Trash talks in art

Ask any student at Kavingareru Vanidhasanar Government High School for their favourite subject and they’d instantly say, Fine Arts class — courtesy Umapathy K’s creative sessions.

Published: 14th April 2020 06:37 AM  |   Last Updated: 14th April 2020 06:37 AM   |  A+A-

Express News Service

CHENNAI: Ask any student at Kavingareru Vanidhasanar Government High School for their favourite subject and they’d instantly say, Fine Arts class — courtesy Umapathy K’s creative sessions. For the last decade, the crafts teacher has been associated with this school in Selaimedu village, around 18 km from Puducherry, making a difference — one art class at a time. From igniting their interests to opening the first fine arts studio in town — within the school premises — Umapathy has left no stone unturned in teaching them to find and build art around them. 

Art from nature
Umapathy is fascinated by the use of waste in art to spread awareness among students and the public about degradable and non-degradable waste. Raw materials such as husk, shell, dried fruits, dried spathe, inflorescence, and coir are commonly used in his projects. “There was no syllabus or a class period allotted for Fine Arts when I joined this school. I bought stationery and drawing books using my money for these kids. The excitement in their eyes was priceless. To make it relevant and affordable, I started teaching them crafts with whatever was easily available in and around the village,” explains Umapathy, who has a Master’s degree in Fine Arts from Kavin Kalai Kalluri, Kumbakonam.

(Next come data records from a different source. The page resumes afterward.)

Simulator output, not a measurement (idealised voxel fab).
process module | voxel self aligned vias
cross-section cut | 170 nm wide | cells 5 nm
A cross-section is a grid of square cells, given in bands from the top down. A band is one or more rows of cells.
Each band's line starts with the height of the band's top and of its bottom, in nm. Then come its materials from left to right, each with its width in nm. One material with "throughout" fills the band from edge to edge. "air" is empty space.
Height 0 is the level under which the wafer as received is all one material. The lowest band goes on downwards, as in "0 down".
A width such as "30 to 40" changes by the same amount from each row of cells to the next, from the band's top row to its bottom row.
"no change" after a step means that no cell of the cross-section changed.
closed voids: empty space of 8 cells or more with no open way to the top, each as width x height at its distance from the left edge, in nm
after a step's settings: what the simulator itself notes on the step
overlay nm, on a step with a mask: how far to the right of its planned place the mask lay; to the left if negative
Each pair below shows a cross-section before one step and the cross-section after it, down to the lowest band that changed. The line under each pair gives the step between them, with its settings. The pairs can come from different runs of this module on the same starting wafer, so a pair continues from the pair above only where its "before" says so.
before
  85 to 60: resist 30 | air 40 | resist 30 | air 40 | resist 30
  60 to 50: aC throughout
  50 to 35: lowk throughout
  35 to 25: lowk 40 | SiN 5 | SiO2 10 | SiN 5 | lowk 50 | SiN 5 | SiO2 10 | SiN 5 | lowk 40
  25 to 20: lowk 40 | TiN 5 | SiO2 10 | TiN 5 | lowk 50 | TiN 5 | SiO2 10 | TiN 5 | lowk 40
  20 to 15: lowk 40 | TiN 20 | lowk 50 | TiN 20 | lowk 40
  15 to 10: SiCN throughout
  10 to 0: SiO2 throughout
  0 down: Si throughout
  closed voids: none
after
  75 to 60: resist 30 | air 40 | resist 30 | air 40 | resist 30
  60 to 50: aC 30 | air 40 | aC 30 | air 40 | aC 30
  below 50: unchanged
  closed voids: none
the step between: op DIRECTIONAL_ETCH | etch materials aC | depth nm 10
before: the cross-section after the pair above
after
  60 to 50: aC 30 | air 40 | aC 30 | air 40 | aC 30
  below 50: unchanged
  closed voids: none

The art teacher worked in Chinmaya International Residential School, Coimbatore, for four years after completing his education. The job taught him a variety of craft techniques. He worked with children from different cultures and backgrounds. Two years ago, while working at the government school in Puducherry, he also got an opportunity to teach kids at the Anse Boileau Secondary School, Seychelles. “The Indian Association of Seychelles in collaboration with the Ministry of Education organised an exhibition where we showcased our creations. It was a wonderful experience for 15 days. The government there values and respects handmade products and handicrafts. I hope we too realise the importance of it,” he shares.

Umapathy repurposes and uses 
non-biodegradable materials 

Colourful challenges
During the initial days, Umapathy toiled to convince parents and the school management about equipping their wards with life skills. “I’ve had arguments with other teachers in school because kids spend most of their time at the fine arts studio. Even if it’s a 45-minute period, they find it liberating, engaging, and forget the outside world when they’re with me. Eventually, seeing their talent, the Directorate of School Education of Puducherry government and our school management decided to support us. We get to put up a stall in any major event in Puducherry. People even suggested that we display our products on online portals and make money. My humble request to all schools is to consider art as a serious subject in their curriculum. Many craft teachers have been giving up their dreams due to lack of support from their schools,” he rues. 

The teacher makes it a point to brainstorm with his students and involve them in every project he pursues. Their latest one was with bottle gourd. “We used dried bottle gourd or the waste ones after harvest for our craft. I sourced them from a farmer in Thalaivasal, Salem. The total cost of making was `150 but when we showcased it at an exhibition, people were ready to pay `2,000. That’s the beauty of the work. This way, we also support farmers,” says Umapathy, who specialises in making many types of miniature models from areca nut plates. The artist has also been repurposing and using non-biodegradable materials such as used plastics, steel, and iron for his works. Artificial colours are not used to retain the natural aesthetic appeal. The size of their works ranges from a few inches to eight-feet figurines. 

Inspired by his work and passion, many of Umapathy’s students from the previous batches have taken up art as a profession, supporting their family with the income earned out of it. “These kids have got tremendous potential. They have won many prizes after taking part in competitions. I’m proud that some of my students have also been conducting art workshops and classes in neighbouring schools and colleges,” he shares. Umapathy and his students aim to pass on the skills to as many students as possible. “Someday, people will realise the importance of carpentry and wood toy-making. All we need is the encouragement to promote these skills for livelihoods. My dream is to create more teachers like me,” he says, hoping for a change and a better future.